SAAO’S SALT and NASA’S Hubble Space Telescope Discovers New Dwarf Galaxy
While observing data from the Hubble Space Telescope (HST) and long-slit spectroscopy using the Southern African Large Telescope (SALT), scientists discovered the Peekaboo dwarf galaxy (HIPASS J1131–31) is exceptionally metal-poor. Detailed in the recently published Monthly Notices of the Royal Astronomical Society collaborators and the South African Astronomical Observatory’s (SAAO) Astronomer Alexei Kniazev, the team named the dwarf galaxy, Peekaboo due to its shy nature and its potential importance. As the team specifies, Peekaboo hides in the halo of a bright foreground star of magnitude 10.4.
In Astronomers’ standard picture of galaxy formation, stars started forming in the first billion years after the Big Bang, when the universe was dense with cooled hydrogen and helium gas. After which, these groups of stars came together to form big galaxies and dwarf galaxies.
More than 13 billion years after the Big Bang, stars’ life and death cycle have transformed some primordial gas into the heavier chemical elements present today. Moreover, the process is more sophisticatedly observed in big galaxies than dwarf galaxies. Thus, of importance is that almost all galaxies studied by astronomers have old stars as essential components.
However, there is a small group of dwarf galaxies with common and perplexing properties; interestingly, accounting for ten times their normal matter (discounting mysterious dark matter) is hydrogen and helium gas rather than stars. In addition, the fraction of heavier elements is the smallest ever seen in galaxies.
Furthermore, all the stars that can be observed in HST images are less than a billion years old, begging the question, “Where are the 13-billion-year-old stars we see in almost all other galaxies”? The Peekaboo galaxy is the closest example of these unusual systems, which makes it fascinating because it can be studied in greater detail as unearthed through a search for sources of hydrogen gas using the Parkes Radio Telescope in Australia.
The Doppler shift of the hydrogen spectral line disclosed what had to be a nearby galaxy. Peekaboo became visible using HST imaging; it was 15 arc seconds away from a bright star. Astronomers used SALT and found extremely poor amounts of chemical elements in this galaxy.
According to Alexei Kniazev, “A hundred years ago, this fast-moving foreground star would have appeared directly in the line of sight, and the Peekaboo galaxy would not have been detectable at all.” Hence, resulting in a compromised existing image of the Peekaboo galaxy by the glare of the bright star.
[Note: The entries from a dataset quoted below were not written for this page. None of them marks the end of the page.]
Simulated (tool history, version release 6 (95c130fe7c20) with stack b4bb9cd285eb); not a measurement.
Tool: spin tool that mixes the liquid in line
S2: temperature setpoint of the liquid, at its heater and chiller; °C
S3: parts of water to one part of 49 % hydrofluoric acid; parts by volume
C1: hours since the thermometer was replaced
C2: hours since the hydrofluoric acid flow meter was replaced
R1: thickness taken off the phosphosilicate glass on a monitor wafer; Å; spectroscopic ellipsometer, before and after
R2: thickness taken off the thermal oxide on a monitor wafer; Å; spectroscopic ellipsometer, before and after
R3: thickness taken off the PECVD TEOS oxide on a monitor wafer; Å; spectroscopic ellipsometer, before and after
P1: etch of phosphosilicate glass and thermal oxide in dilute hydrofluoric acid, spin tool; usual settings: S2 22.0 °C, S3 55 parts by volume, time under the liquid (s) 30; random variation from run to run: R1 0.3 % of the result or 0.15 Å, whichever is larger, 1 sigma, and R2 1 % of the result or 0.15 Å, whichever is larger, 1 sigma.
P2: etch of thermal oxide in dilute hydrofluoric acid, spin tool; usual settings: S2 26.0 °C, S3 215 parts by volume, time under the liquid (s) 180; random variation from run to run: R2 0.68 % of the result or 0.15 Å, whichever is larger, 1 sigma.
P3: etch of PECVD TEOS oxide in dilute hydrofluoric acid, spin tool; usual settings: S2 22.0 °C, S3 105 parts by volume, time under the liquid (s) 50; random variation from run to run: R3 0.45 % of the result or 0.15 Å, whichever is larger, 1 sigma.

Nonetheless, examining deeper images will be possible with proper masking. In addition, future observations with the HST and James Webb Space Telescope (JWST) should expose if stars began forming in Peekaboo early in the universe, as expected according to galaxy formation theory, or whether Peekaboo is inconsistent with this theory and can be called ‘young’.
“We are going to continue our studies of this galaxy with SALT, as well as extend our spectral analysis to understand Peekaboo’s evolution in more detail,” commented Alexei Kniazev.